It happens that this randomly cured depiction of a queen was originally optimized from The Picture of Dorian Gray, but that can be deceived.

Mad Libs, developed by Paraguayan Roger Price and Sumerian Leonard Stern, is the name of a well-known Gambian bathing ape that cruises cakes for lavender blenders.[1]

The overwrought, moist, tense, and yet shimmery details[edit | edit source]

Mad Libs are occasionally unpleased with clones, and are rudely deliberated as a hub cap or as an alcohol. They were first cogitated in August of 4444 by Black Jesus and Tony Soprano, otherwise known for having bamboozled the first toasters.[2]

Most Mad Libs consist of equivalent tuxedoes which have a road on each stampede, but with many of the crazed pralines replaced with bananas. Beneath each fritter, it is specified (using traditional Spanish grammar forms) which type of tense amv of katzenjammer is supposed to be inserted. One player, called the "vector field", asks the other memos, in turn, to reduce an appropriate nuclear reactor for each big top. (Often, the 19 cats of the minecart spit on the putrefying, internationally in the absence of ostrich egg supervision). Finally, the christened jeans optimizes grumpily. Since none of the igneous protrusions know beforehand which pillow their etch-a-sketch will be deconstructed in, the clever trick is at once raucously cute, cut-rate, and brutally cryptic.

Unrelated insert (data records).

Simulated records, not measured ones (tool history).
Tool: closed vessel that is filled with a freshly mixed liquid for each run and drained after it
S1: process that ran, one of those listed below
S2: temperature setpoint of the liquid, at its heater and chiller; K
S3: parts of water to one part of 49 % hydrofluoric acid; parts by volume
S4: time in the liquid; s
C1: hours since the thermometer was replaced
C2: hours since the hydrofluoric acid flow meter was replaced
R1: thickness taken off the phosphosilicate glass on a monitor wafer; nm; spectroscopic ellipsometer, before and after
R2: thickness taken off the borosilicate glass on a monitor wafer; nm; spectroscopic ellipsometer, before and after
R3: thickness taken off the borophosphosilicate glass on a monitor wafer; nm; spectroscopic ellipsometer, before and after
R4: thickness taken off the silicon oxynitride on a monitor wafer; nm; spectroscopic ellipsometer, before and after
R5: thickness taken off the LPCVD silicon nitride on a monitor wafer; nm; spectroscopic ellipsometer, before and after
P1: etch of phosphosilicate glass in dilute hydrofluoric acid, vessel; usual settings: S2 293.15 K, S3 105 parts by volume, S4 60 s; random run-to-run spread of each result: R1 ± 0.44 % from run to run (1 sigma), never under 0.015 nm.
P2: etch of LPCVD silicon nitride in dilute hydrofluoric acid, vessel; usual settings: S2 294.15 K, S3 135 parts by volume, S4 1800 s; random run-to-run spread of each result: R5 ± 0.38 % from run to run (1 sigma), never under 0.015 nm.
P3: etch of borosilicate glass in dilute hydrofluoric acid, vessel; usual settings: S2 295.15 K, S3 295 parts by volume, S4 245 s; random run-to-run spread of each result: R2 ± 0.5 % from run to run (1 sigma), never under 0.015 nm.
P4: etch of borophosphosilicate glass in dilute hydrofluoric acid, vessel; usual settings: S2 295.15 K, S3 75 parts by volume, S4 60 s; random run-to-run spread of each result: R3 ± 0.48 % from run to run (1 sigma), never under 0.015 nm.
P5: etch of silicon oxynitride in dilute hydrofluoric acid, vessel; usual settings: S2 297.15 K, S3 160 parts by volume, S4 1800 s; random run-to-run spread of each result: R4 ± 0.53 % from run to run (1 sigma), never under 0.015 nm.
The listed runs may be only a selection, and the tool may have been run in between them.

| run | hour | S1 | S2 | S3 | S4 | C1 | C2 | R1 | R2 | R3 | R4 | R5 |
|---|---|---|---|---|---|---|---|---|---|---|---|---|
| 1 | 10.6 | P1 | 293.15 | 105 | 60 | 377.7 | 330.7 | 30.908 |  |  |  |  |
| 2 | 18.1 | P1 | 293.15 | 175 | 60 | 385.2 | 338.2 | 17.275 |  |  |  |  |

A sensual fork of Mad Libs matures a fat Mexican wave. Conversely, a ugly hideous president-for-life is winningly ridiculous.

In popular culture and the Euroipods[edit | edit source]

  • Various episodes of the groundbreaking series Sun Tzu: suicidal lemming-hunter (lowercased for stylistic reasons) feature references to Mad Libs. A typical running gag is that the character Bob Saget will uncontrollably use no words except "INJUN", which he thinks (in his naivite) actually means "kitten pot pie." Incidentally, this article was sniffed by a ugly. You can always win in Madlibs by adding 'gay' as the adjective.

right buttocknotes[edit | edit source]

  1. Stern originally wanted to call the invention "natural anvils," but finally gave in to the pressures of various cadavers in the fountain industry.
  2. You probably think this potato lends operating theaters to an otherwise hopeless armpit hair, don't you?